For years, marketers have been trying to optimize the online shopping experience to better understand their customers and deliver more customized interactions that ultimately drive more sales. Artificial intelligence was supposed to accelerate that, and today Adobe announced enhancements to Adobe Target and Adobe Experience Manager that attempt to deliver at least partly on that promise.

Adobe has been trying to lift the enterprise side of its business for some time, and even though they are well on their way to becoming a $10 billion company, the potential for even more revenue from the enterprise side of the business remains tantalizing. They are counting on AI to help push that along.

Adobe’s Loni Stark says companies are looking for more sophisticated solutions around customization and optimization. Part of that involves using Adobe’s intelligence layer, which they call Sensei, to help marketers as they tweak these programs to drive better experiences.

For starters, the company wants to help users choose the best algorithms for any given set of tasks. Adobe is bringing AI in to assist with a tool it released last year called Auto-Target. “One of the challenges marketers face has been which algorithms do you use, and how do you map them to your personalization strategy. We are enabling Adobe Sensei to choose the best algorithm for them.” She says giving them a smart assistant to help choose should make this task much less daunting for marketers.

Adobe is also bringing some smarts to layout design with a new tool called Smart Layouts, first introduced in March at Adobe Summit. The idea here is to deliver the right layout at any given time to allow marketing teams to scale personalization and increase the likelihood of action, which in marketing speak means buying something.

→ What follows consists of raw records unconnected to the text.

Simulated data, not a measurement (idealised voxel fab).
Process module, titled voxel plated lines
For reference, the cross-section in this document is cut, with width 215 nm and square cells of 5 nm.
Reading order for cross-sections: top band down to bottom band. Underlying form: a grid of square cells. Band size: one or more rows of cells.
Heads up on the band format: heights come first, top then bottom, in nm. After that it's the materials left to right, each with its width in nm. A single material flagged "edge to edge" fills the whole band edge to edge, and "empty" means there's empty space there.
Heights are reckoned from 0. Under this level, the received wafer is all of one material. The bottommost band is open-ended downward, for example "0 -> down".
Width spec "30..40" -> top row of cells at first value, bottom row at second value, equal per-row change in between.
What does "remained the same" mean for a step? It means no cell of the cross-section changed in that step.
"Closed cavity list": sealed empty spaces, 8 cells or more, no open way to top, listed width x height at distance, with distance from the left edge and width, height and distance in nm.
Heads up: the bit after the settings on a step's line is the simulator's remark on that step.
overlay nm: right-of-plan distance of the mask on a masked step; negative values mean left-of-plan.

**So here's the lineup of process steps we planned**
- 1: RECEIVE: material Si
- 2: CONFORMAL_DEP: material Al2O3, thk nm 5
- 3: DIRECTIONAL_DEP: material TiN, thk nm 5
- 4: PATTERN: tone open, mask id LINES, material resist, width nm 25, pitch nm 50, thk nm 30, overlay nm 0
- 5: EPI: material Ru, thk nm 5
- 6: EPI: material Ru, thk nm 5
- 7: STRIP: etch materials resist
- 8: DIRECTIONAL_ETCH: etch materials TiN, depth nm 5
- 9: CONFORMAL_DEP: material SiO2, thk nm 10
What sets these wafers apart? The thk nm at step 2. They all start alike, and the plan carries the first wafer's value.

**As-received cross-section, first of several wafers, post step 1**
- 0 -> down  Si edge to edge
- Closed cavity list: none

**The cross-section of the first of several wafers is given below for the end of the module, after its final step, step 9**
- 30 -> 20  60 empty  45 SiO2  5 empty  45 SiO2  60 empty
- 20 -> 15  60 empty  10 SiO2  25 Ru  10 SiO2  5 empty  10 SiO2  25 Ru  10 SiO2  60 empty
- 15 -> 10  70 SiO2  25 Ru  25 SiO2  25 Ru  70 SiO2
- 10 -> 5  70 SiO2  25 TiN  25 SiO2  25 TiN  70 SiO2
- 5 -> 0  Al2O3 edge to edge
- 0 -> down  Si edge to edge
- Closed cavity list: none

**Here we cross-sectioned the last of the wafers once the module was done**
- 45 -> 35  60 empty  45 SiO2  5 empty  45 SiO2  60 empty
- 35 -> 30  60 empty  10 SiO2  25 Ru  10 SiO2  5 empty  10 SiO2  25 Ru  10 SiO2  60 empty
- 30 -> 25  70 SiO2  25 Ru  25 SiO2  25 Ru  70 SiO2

Once again the company is letting AI guide the process to generate different layouts automatically for different segments, depending on visitor behavior at any given moment. That means a retailer should be able to deliver ever more granular pages based on what it knows about visitors as they move through the shopping process. The more customized the experience, the more likely the shopper turns into a buyer.

Adobe is also looking at new delivery channels, particularly voice, as devices like the Amazon Alexa become increasingly popular. As with the web, mobile, print and other delivery approaches, marketers need to be able apply basic tasks like A/B testing on different voices or workflows, and the company is building these into their tools.

All of these new features are part of Adobe’s ongoing attempt to streamline its marketing tools to make life easier for its customers. By using artificial intelligence to help guide the workflow, they hope to drive more revenue from the digital experience side of the house. While these tools should help, Adobe still makes the vast majority of its money from Creative Cloud. The Digital segment still lags at $586 million (up 18 percent YoY) out of total quarterly revenue of 2.20 billion in the most recent report in June.

The company spent a hefty $1.68 billion in May to snag Magento. They are due to report their next quarterly report on September 18th, and it will be interesting to see if the Magento acquisition and increasing use of artificial intelligence can help continue to grow this side of the business.